Continuous preference variation leaves departure-time dynamics unstable in the bottleneck model.

A machine-rendered reading of the paper's core claim, the machinery that carries it, and where it could break.

The paper asks whether adding a continuous spread of travelers' preferences for early versus late arrival can eliminate the instability that appears in Vickrey's single-bottleneck model under day-to-day adjustment rules. It first establishes that an equilibrium still exists and is unique once earliness and lateness parameters are required to move together monotonically. The central result then shows that this added heterogeneity does not remove instability for any day-to-day rule that satisfies local-pressure and order-preservation conditions. If correct, the finding implies that the mismatch between model predictions and observed steady traffic patterns must come from other modeling choices rather than the lack of preference diversity.

Core claim

Under a monotonic relationship between earliness and lateness parameters, the model with continuously distributed schedule-delay preferences possesses a unique equilibrium. Every day-to-day dynamic obeying local-pressure and order-preservation conditions is nevertheless unstable at this equilibrium.

What carries the argument

The continuous parametric heterogeneity model with monotonic earliness-lateness linkage, together with the local-pressure and order-preservation restrictions on day-to-day dynamics.

If this is right

  • A unique equilibrium exists once the monotonicity condition is imposed.
  • Instability holds for the entire class of dynamics satisfying the stated conditions.
  • The result does not depend on the specific form of the continuous distribution, only on monotonicity.

Where Pith is reading between the lines

These are editorial extensions of the paper, not claims the author makes directly.

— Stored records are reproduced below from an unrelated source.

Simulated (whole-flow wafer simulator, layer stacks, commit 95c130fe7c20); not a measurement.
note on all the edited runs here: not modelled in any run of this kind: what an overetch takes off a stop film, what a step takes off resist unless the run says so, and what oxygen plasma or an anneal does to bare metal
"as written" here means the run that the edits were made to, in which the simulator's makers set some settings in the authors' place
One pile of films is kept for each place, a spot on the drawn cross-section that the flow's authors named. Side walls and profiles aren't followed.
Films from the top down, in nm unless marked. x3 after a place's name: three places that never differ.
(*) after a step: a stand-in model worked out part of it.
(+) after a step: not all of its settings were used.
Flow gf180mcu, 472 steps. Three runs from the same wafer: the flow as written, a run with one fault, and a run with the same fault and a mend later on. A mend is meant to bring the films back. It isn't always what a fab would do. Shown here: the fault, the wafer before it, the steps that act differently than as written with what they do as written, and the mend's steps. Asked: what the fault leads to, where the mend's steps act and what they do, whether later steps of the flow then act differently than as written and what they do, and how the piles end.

  • Stability in real traffic may require either non-monotonic preferences or adjustment rules that violate order preservation.
  • Testing the model on networks with multiple bottlenecks could reveal whether the instability survives added route-choice freedom.
  • Empirical work could check whether observed schedule-delay parameters are in fact monotonic.

Load-bearing premise

Earliness and lateness parameters must be monotonically related and the day-to-day rules must obey local pressure and order preservation.

What would settle it

A measured single-bottleneck setting in which travelers' earliness and lateness parameters satisfy monotonicity and the observed day-to-day departure times converge to a stable pattern would contradict the instability claim.

Figures

Figures reproduced from arXiv: 2604.13831 by Hillel Bar-Gera, Liron Ravner, Stephen D. Boyles.

Figure 1
Figure 1. Figure 1: ) That is, β(n) and γ(n) both reflect the same infinitesimal traffic fraction. Effectively, we assume that ordering travelers by increasing value of β is the same as ordering them by decreasing value of γ. We discuss the implications of this assumption at greater length at the end of this section. We will show below that this ordering — from travelers with lowest β (and highest γ) to travelers with the low… view at source ↗
Figure 1
Figure 1. Figure 1: The figure illustrates two examples of penalty functions (linear on the [PITH_FULL_IMAGE:figures/full_fig_p006_1.png] view at source ↗
Figure 2
Figure 2. Figure 2: The cost functions Cn(t) are plotted for different traveler types. In equilibrium, the minimal cost for every type n traveler is attained at t(n). Definition 1. The functions Q(t) and t(n) are an equilibrium if Cn(t(n)) = min u∈T {Cn(u)}, (2) for all n ∈ [0, N], with Cn given in terms of Q by equation (1). The classic Vickrey bottleneck is a limiting case of our model, by taking the support of β and γ to b… view at source ↗
Figure 3
Figure 3. Figure 3: The equilibrium queue, earliness and lateness penalties of travelers as [PITH_FULL_IMAGE:figures/full_fig_p008_3.png] view at source ↗
Figure 4
Figure 4. Figure 4: Equilibrium departure and arrival dynamics. [PITH_FULL_IMAGE:figures/full_fig_p009_4.png] view at source ↗
Figure 5
Figure 5. Figure 5: The solid black line is the equilibrium profile [PITH_FULL_IMAGE:figures/full_fig_p016_5.png] view at source ↗
Figure 6
Figure 6. Figure 6: The cost functions Cn(t) after a small perturbation away from equi￾librium. Travelers within the perturbation interval are pressured to move in the direction of a new local minimum. costs and face no pressure to move [PITH_FULL_IMAGE:figures/full_fig_p017_6.png] view at source ↗
Figure 7
Figure 7. Figure 7: The division line. The marked areas correspond to parameter pairs [PITH_FULL_IMAGE:figures/full_fig_p026_7.png] view at source ↗
read the original abstract

Vickrey's classic single-bottleneck departure time choice equilibrium model exhibits instability under many plausible day-to-day learning dynamics. Such instability is not observed in reality -- does this difference stem from the day-to-day dynamics or from one of the simplifying assumptions of the basic model? This paper explores a variant of the basic model with a continuous distribution of schedule delay parameters which we intuitively expect to have more favorable stability properties. To attain tractability we assume a monotonic relationship between earliness and lateness parameters. We first verify the existence and uniqueness of the equilibrium solution for this model. We then study a broad class of day-to-day dynamics satisfying local pressure and order preservation conditions. Our main contribution is a formal proof that, surprisingly, all such day-to-day dynamics in this context are unstable.

Editorial analysis

A structured set of objections, weighed in public.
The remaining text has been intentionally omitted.